To be fair, Final Fantasy 16‘s take on that concept isn’t quite as jarring as Game of Thrones‘ version of that gag. After all, the other major events of Final Fantasy 16‘s finale are generally more engaging than the events of Game of Thrones‘ finale, and seeing a completed book called “A Song of Ice and Fire” just set up too many easy gags about the (still incomplete) real-world novels that name references. Of course, nothing will be worse than the time that Baz Luhrmann ended The Great Gatsby by having Tobey Maguire’s Nick pull out a manuscript called “Gatsby” and handwrite “The Great” above the original title. That was a particularly low moment for everyone involved.

Even still, I had really hoped that the seemingly agreed-upon stupidity of that Game of Thrones moment would be the final word on this tired trope. It’s one of a handful of cliches solely designed to make the dumbest audience members suddenly feel smart for understanding the most obvious reference imaginable. It’s an eternally lazy joke, and it is often representative of the poor decisions that led to the reveal of that gag.

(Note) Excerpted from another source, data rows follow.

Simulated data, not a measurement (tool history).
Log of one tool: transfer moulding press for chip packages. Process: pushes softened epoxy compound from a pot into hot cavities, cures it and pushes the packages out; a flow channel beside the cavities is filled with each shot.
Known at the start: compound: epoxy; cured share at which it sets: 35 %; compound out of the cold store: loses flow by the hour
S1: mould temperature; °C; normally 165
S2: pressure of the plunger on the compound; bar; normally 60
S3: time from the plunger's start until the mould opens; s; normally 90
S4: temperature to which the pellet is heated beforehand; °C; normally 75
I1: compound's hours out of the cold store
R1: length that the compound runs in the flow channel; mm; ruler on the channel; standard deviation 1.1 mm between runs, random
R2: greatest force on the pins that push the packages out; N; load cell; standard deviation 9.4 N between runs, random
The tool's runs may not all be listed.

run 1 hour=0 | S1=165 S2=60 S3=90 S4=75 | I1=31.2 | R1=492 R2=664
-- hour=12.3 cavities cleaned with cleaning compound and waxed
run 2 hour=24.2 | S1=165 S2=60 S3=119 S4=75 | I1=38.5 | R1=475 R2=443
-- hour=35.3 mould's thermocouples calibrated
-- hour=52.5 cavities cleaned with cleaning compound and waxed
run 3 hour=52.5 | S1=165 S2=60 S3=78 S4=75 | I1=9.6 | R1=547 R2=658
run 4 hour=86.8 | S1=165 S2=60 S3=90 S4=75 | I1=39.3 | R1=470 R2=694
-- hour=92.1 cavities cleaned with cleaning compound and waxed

Yet, no matter how many times that cliche is parodied (Arrested Development features a particularly memorable take on that joke), there always seems to be someone who is willing to try to make it work under the assumption that it is significantly more clever than it ever is.

What’s especially frustrating is that Final Fantasy 16 already features some final act problems that recall the issues that eventually led to Game of Thrones‘ creative downfall. They’re not nearly as bad, but the game also struggles to balance its universal threats with the more human and grounded plot points it emphasized up until that point. What the game really didn’t need in its final moments is a blatant reference to one of the great creative disasters in modern entertainment history. Besides, Final Fantasy 16‘s climax already features a much more entertaining version of that same basic joke that should have satisfied the apparently overwhelming urge to get the name of the franchise into the game.

Ultimately, this scene will not define Final Fantasy 16‘s legacy in the same ways that a similar scene became a handy reference point for Game of Thrones‘ botched finale. Even still, a reference within an even worse reference probably wasn’t the best way to cap off what is an otherwise often fascinating story.